In the df below, we have two "Mixes" as indicated by the Mix_Name and Mix_ID columns. And within each of these mixes are multiple tracks with unique Track_ID's that contain different territories (see Territories column).
Mix_Name Mix_ID Territories Track_Title Artist Track_ID
Mix Vol 1 abc123 GB | US | MX Cabala Prok & Fitch 12345678
Mix Vol 1 abc123 US | CA Autosave Fedde 9101112
Mix Vol 1 abc123 US | CA 4 Life Firebeatz 4151617
Mix Vol 1 abc123 IE | MX 4 Life Firebeatz 18192021
Mix Vol 2 xyz456 CA Warrior My Nu Leng 22232425
Mix Vol 2 xyz456 FR | DE | NE Warrior My Nu Leng 27282930
Mix Vol 2 xyz456 US | CA I'm Madonna Madonna 31323334
Mix Vol 2 xyz456 CA | US | FR Trouble Gregor Salto 35363738
What I'm hoping to do here find out which tracks do not have the US territory, and if any of the tracks do not have the US territory, I will want to drop the entire mix from my dataframe. With the resulting dataframe looking like this because "Mix Vol 2" is missing the US territory in one of its tracks:
Mix_Name Mix_ID Territories Track_Title Artist Track_ID
Mix Vol 1 abc123 GB | US | MX Cabala Prok & Fitch 12345678
Mix Vol 1 abc123 US | CA Autosave Fedde 9101112
Mix Vol 1 abc123 US | CA 4 Life Firebeatz 4151617
Mix Vol 1 abc123 IE | MX 4 Life Firebeatz 18192021
I know that I need to Groupby: 'Mix_ID', 'Track_Title', and 'Artist' but I'm unsure of how to search the territories column to see if it contains the "US" territory. Any help would be much appreciated!

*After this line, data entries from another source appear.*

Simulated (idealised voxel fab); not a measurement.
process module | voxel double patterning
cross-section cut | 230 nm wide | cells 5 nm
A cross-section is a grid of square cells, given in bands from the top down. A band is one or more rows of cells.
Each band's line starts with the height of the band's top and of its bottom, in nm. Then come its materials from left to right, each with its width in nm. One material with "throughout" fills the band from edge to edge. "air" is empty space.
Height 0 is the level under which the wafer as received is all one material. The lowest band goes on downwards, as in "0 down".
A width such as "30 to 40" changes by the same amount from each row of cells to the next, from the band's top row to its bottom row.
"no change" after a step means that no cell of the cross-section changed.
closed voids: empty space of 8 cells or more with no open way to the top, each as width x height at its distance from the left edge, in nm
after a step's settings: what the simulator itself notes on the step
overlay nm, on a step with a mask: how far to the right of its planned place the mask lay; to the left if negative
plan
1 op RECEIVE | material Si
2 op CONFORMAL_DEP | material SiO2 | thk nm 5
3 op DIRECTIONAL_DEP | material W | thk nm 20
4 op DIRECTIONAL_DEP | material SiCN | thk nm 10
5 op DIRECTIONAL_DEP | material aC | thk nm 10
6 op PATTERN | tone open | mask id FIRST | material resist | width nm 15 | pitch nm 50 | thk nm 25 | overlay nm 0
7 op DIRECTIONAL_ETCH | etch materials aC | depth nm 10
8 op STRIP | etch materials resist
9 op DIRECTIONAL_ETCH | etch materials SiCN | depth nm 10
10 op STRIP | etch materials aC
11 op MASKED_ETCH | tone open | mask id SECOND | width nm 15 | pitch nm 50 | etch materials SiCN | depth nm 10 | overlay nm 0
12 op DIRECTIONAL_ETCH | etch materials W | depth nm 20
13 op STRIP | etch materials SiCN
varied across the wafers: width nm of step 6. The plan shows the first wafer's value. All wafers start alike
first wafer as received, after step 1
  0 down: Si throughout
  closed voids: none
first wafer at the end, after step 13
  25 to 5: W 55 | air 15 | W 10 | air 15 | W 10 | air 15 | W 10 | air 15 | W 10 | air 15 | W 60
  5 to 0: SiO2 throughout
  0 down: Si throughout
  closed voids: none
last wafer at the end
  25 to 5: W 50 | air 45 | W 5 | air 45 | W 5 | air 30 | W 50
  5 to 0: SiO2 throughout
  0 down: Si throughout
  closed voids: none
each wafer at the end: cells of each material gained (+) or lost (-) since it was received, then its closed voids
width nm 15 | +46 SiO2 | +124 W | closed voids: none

df.groupby(['Mix_Name', 'Track', 'Artist']).filter(lambda x: (x['Territories'].str.contains('US').any()))
You do your groupby, then filter the groups to check if the territories column contains 'US'.
EDIT
notInUS = df.groupby(['Mix_Name','Track_Title','Artist']).filter(lambda x: ~x['Territories'].str.contains('US').any())['Mix_Name'].unique()
df[~df['Mix_Name'].isin(notInUS)]
We can look for the unique Mix_Name's that doesn't have a track in the US, then filter it out of our main df.